91st PGA Championship promises huge boost to golf-crazy Minnesota
Special from Fortune Magazine
Minnesota is a proud golfing state, home to the most golfers per capita in the nation, and host over the years to four PGA Championships. So when the 2009 PGA Championship arrives Aug. 10–16 at Hazeltine National Golf Club in Chaska (27 miles from Minneapolis) for the second time this decade, residents will greet the season's final major championship with open arms—assuming they can put down their clubs long enough.
"The Twin Cities really responds to big events, perhaps better than any community I've seen," says Joe Steranka, the CEO of The PGA of America, which conducts the PGA Championship. "And they love their golf, playing about eight million rounds a year. Golf is a big part of the fabric of Minnesotans."

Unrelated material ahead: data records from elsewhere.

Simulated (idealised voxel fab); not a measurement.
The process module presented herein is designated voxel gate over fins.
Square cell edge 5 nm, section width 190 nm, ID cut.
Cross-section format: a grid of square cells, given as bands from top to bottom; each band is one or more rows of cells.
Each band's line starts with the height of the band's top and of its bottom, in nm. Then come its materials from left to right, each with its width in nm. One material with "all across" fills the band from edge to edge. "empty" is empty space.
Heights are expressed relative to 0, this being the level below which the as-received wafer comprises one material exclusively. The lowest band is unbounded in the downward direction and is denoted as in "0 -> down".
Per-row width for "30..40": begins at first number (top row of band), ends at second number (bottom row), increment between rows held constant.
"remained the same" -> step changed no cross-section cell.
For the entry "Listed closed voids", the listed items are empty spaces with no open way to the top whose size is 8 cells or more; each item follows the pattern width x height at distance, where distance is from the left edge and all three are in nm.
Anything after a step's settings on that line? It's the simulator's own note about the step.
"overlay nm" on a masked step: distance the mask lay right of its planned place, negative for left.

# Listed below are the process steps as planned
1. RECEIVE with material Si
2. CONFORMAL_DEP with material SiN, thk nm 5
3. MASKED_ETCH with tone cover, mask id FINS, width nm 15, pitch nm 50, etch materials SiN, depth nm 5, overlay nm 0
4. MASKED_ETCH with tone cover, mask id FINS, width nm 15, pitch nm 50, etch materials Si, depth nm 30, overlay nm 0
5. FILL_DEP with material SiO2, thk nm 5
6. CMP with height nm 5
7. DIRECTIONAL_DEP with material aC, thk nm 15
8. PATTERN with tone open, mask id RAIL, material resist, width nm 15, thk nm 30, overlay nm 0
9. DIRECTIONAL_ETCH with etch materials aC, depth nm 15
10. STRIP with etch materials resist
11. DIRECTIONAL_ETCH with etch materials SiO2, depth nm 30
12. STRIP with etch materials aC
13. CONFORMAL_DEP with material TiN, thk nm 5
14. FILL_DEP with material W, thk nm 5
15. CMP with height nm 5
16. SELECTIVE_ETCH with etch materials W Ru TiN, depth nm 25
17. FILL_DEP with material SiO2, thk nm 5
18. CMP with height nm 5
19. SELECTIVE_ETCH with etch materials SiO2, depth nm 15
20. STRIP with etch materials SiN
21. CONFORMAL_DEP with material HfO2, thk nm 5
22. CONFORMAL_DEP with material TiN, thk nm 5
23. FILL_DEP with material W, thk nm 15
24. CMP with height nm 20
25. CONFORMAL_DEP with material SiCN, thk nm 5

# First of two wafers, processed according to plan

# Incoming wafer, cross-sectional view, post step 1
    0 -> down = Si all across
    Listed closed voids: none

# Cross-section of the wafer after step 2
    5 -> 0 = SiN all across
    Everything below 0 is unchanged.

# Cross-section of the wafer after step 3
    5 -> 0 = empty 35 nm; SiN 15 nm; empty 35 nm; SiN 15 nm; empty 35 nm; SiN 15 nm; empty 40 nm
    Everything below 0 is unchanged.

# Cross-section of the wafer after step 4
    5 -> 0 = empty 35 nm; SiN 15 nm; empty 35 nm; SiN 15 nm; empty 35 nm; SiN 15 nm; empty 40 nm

In addition to the sense of pride it brings, the PGA Championship also swells the state's pocketbook. Local merchants couldn't be happier. Melvin Tennant, the CEO of Meet Minneapolis (the city's convention and visitor's bureau), expects 18,000 out-of-town visitors for the tournament, resulting in $21.5 million in direct spending.
The overall impact of the 91st PGA Championship this month will be even greater. The 2002 PGA Championship, also held at Hazeltine National, was one of the best-attended in event history, with daily galleries of 40,000 and revenues of $50 million, according to Meet Minneapolis. "We expect a great turnout and an economic impact that will be very close to 2002," says Jim Remy, president of The PGA of America.
Minnesota Governor Tim Pawlenty adds: "Thousands of people will travel from across America and the world to come to Hazeltine National, and will enjoy the best the great state of Minnesota has to offer."
Minnesota might be famous for its 10,000 lakes, but it could also be called "The land of 650,000 golfers." One study by the National Golf Foundation pegged the household participation rate at 27%, more than double the national average. With 508 courses, the state ranks 11th in golf facilities—90% of which are affordable, well-maintained, daily-fee courses that help make Minnesota the fourth-most popular golf destination behind only Florida, Arizona, and South Carolina.
"It's a very accessible game," says Tom Ryan, executive director of the Minnesota Golf Association. "Everyone here is very outdoors-oriented. It's not too hot, we've got a lot of water, and the courses reflect that."
The state enjoys a direct golf economy of $1.2 billion, according to a 2006 independent study commissioned by the industry consortium Golf 20/20 and released in 2008 (the most recent data available). Factoring in the indirect business golf generates in Minnesota, the sport's total impact is $2.4 billion annually, with $776.7 million in wages earned from almost 35,000 jobs.
"It's just a fabulous golf state, there's no other way to put it," says Steve Mona, the CEO of the World Golf Foundation, which co-manages Golf 20/20. He also notes that golf's direct national impact is $76 billion. "Golf is bigger than the motion picture and recording industries, bigger than the NFL or Major League Baseball," he says.
It's certainly big in Minnesota, where the PGA Championship will likely return. "When you have a terrific course that produces great drama and the enthusiastic support of the community, it's a recipe for success," says Steranka. "My guess is we'll continue to look at Hazeltine National and the state of Minnesota for years to come."